This logic, that follows directly from Blue Labour's arguments in relation to Scunthorpe, to the need to “protect” and “preserve” “British” strategic industries, is precisely what Trump, and his idiotic advisors, such as Peter Navarro (aka Ron Vara) are promoting in the US. In the US, its own huge national economy, and the hegemonic status of the US, make it slightly less utopian than in the case of Britain, whose economy is a tenth the size of the US, but, it is still idiotic, even in the case of the US. Trump promised all of the same things in his first term, but they inevitably failed to materialise. As many others have pointed out, even if old manufacturing industries, and extractive industries were to return to the US, it would take at least five to seven years for the plants, mines and so on to be created. But, no firm is going to commit to that, under the current chaotic conditions, created by Trump's trade wars, just as the chaos of Brexit led to an exodus of businesses, not a renaissance.
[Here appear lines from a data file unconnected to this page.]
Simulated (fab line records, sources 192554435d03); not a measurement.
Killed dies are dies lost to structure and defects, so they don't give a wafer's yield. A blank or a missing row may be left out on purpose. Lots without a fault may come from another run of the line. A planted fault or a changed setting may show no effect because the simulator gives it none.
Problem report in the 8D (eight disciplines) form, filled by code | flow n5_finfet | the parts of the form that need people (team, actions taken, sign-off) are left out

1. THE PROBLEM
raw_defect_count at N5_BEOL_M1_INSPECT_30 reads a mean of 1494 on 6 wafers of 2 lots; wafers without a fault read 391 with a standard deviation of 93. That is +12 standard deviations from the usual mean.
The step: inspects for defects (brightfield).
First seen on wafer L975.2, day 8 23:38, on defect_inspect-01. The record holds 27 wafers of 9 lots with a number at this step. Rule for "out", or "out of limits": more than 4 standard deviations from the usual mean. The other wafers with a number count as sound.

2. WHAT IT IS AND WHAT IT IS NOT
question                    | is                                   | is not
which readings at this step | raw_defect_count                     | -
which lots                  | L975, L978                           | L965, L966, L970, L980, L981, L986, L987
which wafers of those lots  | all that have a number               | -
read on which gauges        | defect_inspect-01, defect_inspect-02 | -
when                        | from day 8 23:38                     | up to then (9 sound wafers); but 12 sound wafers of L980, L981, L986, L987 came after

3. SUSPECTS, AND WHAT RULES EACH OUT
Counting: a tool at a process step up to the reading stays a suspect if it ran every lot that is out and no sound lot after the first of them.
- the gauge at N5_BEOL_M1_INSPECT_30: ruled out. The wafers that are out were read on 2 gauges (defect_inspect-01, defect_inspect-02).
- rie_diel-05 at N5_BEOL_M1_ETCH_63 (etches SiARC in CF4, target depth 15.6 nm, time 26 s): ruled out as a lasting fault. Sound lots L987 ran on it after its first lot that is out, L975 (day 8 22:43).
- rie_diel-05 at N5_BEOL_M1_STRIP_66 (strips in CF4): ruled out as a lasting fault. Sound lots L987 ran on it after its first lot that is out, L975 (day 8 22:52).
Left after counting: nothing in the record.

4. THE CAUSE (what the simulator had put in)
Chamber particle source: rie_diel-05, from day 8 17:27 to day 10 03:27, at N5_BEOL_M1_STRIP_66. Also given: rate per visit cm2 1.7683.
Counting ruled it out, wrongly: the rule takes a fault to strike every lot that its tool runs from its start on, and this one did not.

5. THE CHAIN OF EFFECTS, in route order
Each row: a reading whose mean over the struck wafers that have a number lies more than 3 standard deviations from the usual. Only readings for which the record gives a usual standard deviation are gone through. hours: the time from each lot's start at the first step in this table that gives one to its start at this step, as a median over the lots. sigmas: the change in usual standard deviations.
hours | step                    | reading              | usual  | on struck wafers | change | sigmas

If those old labour intensive businesses were to be relocated back in the US, and the same applies to Brexit Britain, they would not only be grossly uncompetitive with their foreign equivalents in China and so on, but they would take advantage of Trump's protectionism to raise their own prices, the consequence of that would be that US workers would see a large rise in their cost of living, as has happened with workers in Brexit Britain, and as workers in Germany found when the German government, under pressure from NATO, boycotted cheap Russian energy supplies. As I have set out before, in current conditions of labour shortages, which would grow more acute in the US, if all these labour intensive industries did return, workers would be likely to demand higher wages to compensate, which would cut US profits. The Federal Reserve would then increase liquidity, to further devalue the Dollar and enable US firms to raise prices to protect their paper profits, which means that its economy would enter a period of spiralling inflation led by rising prices, followed by rising wages. It would create conditions, if allowed to continue, like those in Weimar Germany in the 1920's.
But, Blue Labour's proposals to pursue such a course, is even more idiotic, given the tiny size of the UK economy. The other objection to Trump's proposals to bring back those industries, and US jobs, is that, the only way in which those industries could return would be if they did so on the basis of the latest technology, use of AI and so on. But, on that basis, the idea that it would result in workers jobs returning to the US is a delusion. The work would be done by AI driven robots, with only a handful of workers being required. The US could potentially do that, because the size of the US market, especially if it incorporates Canada and Mexico within it, is large enough to justify production on such a scale, which, in turn, is required to justify that degree of new technology and investment. But Britain, outside the EU, has no such large domestic market, and so no basis for such large-scale, technologically driven production.
The reality hit, again, at the end of last week, when, having imposed his 150% tariffs on Chinese exports to the US, he found that the consequence was going to be that Chinese imports of things like Apple iPhones, 90% of which are made in China, of personal computers, and other electronic goods, including computer chips, would cease, because, with that level of tariff there would be no buyers for them in the US. Wal-Mart gets around 60% of the stuff on its shelves from China. Around 60% of the computer chips imported to the US come from China. So, the reality that all of these Chinese products would quickly not be available, was recognised, even by the moronic Trump, or more likely by someone with a brain with the ability to get it over to him, as being catastrophic. So like all of his previous capitulations, Trump had to give exemptions to all of these Chinese electronic products from his tariffs, just as, faced with catastrophe for US farmers as they faced the loss of Canadian imports of fertiliser, he had to give an exemption for that too.
On the news of those exemptions, the markets rose again, but, as Trump hates it to be pointed out that he does not have a clue what he is doing, and that he has again capitulated, he soon returned to say that the exemptions were only temporary and that, he would be back with their return in the near future, at which point, the markets will have to accept reality once more, meaning that they will crater once again. Of course, it is now being suggested that, the Trump regime is guilty of stock market front-running, and insider trading, with huge amounts being gained by insiders buying shares just before his previous announcement about the pause on tariffs, and subsequent surge in share prices. Undoubtedly there is justification in such views, as Trump's regime is characterised by such rent-seeking, and personal corruption, on an even greater scale than seen under Biden, or with the examples of freebies and so on with politicians in Brexit Britain.
The answer to all of that is for workers themselves to have control of their collective property, rather than shareholders, and to use the profits they create by their labour to invest in real capital accumulation, and not to line the pockets of parasitic shareholders, and the corrupt politicians that represent them. But, to do that, we need a real revolutionary socialist workers party, at the very least to change those unjust laws that deny workers that control over their property, and at best to overthrow the whole rotten capitalist system.